Typically, designers seek out some sort of grand story to guide their direction each season. But Tibi has remained a brand that has always relied on taste rather than theatrics, and this season was no exception. That, however, doesn’t mean that there wasn’t some stray from the norm.
Inspired by her recent trips to Miami, Malibu, and Cuba, designer and founder Amy Smilovic indeed strayed outside of her comfort zone, and reinvented long dresses and, perhaps most notably, the Bermuda short by incorporating sequins and silk taffeta into the collection. Fluttered in among loosely structured separates, slip dresses, and jumpsuits, these unexpected silhouettes provided a stark, yet somewhat organic contrast to the brand’s traditionally minimal aesthetic.

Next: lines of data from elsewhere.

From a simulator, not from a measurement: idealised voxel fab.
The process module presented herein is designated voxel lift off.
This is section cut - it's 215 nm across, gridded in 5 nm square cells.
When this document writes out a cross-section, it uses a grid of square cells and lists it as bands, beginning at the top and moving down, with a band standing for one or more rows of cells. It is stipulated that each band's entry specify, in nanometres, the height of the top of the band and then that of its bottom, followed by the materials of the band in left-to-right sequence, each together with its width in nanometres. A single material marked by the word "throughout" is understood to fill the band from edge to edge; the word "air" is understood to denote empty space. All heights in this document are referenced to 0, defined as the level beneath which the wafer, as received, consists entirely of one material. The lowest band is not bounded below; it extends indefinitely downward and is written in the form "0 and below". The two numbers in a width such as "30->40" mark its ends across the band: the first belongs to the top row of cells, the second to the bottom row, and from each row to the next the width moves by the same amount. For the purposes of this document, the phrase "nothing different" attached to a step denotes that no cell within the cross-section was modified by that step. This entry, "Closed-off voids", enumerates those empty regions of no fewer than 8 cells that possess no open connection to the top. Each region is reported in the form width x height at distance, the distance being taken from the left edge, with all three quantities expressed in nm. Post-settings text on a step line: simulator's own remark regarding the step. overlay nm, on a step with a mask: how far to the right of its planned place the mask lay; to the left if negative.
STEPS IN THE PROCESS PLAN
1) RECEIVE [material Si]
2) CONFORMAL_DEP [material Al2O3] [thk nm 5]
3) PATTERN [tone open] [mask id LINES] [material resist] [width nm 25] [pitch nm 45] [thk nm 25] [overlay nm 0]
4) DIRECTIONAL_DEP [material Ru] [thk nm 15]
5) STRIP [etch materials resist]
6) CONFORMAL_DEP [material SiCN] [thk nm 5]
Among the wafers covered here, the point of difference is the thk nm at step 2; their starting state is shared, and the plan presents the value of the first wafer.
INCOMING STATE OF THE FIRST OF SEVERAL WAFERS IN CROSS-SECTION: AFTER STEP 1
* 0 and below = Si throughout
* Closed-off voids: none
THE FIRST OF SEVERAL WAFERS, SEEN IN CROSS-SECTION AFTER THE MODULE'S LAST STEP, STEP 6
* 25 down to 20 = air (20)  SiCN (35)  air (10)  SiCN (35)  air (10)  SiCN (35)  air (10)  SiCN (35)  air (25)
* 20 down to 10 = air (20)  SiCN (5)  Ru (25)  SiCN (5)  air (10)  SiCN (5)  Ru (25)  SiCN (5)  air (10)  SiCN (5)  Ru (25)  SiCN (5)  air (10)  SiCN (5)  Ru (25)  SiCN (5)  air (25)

With a softly defined brow, light sweep of neutral-toned eyeshadow, and a light-pink flushed cheek imagined by Bobbi Brown, and natural-textured hair by Aveda guest artist Frank Rizzieri, emphasis was kept on keeping the models looking as natural and easygoing as possible. A cool, negative-space nail design imagined by Jin Soon added a playful element to beauty.
The collection may not be the most spectacular offering we’ve seen for the spring/summer ’16 season, but it certainly is solid. And after wearing layers of knits and wool for months on end, we’re sure we’ll welcome the light, breezy layers with open arms.